Most teams only need one Base call they focus on. For movement you’ll need one or two change-up fronts and one change-up coverage to start. Most coaches benefit from simple defensive line stunts like slants, too. Aggressive calls include your base blitz package (bringing one extra defender) and 1-3 exotic blitzes that are more complex and focused on a single purpose in your weekly game plan. Keeping the playbook small makes it easier for players to master and execute on game day.
Most defensive play calls combine a front, stunt, blitz and coverage as needed. You will always need a front and coverage. For example, Over 3 is a base call for the 4-2-5 Defense using an Over front and Cover 3. “Over Bullets Strong 1” is an Over front blitzing the strong side Linebacker and playing Cover 1.

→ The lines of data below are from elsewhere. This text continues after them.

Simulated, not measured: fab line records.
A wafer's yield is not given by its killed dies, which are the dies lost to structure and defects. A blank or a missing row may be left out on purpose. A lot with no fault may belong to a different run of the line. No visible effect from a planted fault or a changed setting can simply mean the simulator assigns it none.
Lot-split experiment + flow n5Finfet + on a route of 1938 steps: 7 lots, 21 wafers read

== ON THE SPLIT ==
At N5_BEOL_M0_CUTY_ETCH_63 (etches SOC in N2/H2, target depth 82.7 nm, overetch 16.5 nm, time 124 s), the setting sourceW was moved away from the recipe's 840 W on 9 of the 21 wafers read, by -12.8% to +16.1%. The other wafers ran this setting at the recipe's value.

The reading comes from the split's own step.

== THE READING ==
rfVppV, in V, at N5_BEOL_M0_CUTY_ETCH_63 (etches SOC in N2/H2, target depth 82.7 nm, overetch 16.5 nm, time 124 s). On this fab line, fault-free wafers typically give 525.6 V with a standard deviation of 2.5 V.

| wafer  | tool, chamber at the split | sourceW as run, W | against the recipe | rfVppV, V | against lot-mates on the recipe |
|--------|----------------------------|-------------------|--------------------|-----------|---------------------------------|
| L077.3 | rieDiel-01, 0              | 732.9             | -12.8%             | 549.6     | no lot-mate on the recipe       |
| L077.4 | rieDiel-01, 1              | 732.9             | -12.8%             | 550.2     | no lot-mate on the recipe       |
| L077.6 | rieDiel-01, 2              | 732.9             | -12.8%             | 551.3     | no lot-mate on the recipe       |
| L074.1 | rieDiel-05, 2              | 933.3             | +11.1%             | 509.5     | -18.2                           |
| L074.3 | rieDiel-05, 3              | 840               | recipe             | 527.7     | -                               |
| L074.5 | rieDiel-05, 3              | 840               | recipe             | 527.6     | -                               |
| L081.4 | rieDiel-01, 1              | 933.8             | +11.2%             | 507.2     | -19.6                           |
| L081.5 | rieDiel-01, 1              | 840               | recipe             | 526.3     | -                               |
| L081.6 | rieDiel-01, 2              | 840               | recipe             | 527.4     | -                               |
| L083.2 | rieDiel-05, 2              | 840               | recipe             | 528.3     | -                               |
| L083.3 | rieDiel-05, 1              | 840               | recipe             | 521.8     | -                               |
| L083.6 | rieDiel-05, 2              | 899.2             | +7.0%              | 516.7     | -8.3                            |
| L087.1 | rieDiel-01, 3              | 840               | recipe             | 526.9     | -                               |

A typical call in our 33 Stack Defense look is “Stack Aim Bullets Strong 3.” Stack is the front alignment. Aim slants the defensive line away from the strength call. Bullets Strong blitzes the strong side stack linebacker. 3 is our Cover 3 call. Every team’s language is different, but the structure stays similar.
There are three main types: Base calls, Movement calls, and Aggressive calls. Base calls are your foundation, Movement calls disguise looks, and Aggressive calls apply pressure or drop extra defenders into coverage.
Eliminate duplicate calls and focus on purpose. If two plays do the same job, keep the one your players execute best. Clear structure and fewer calls make game-day adjustments faster and more confident.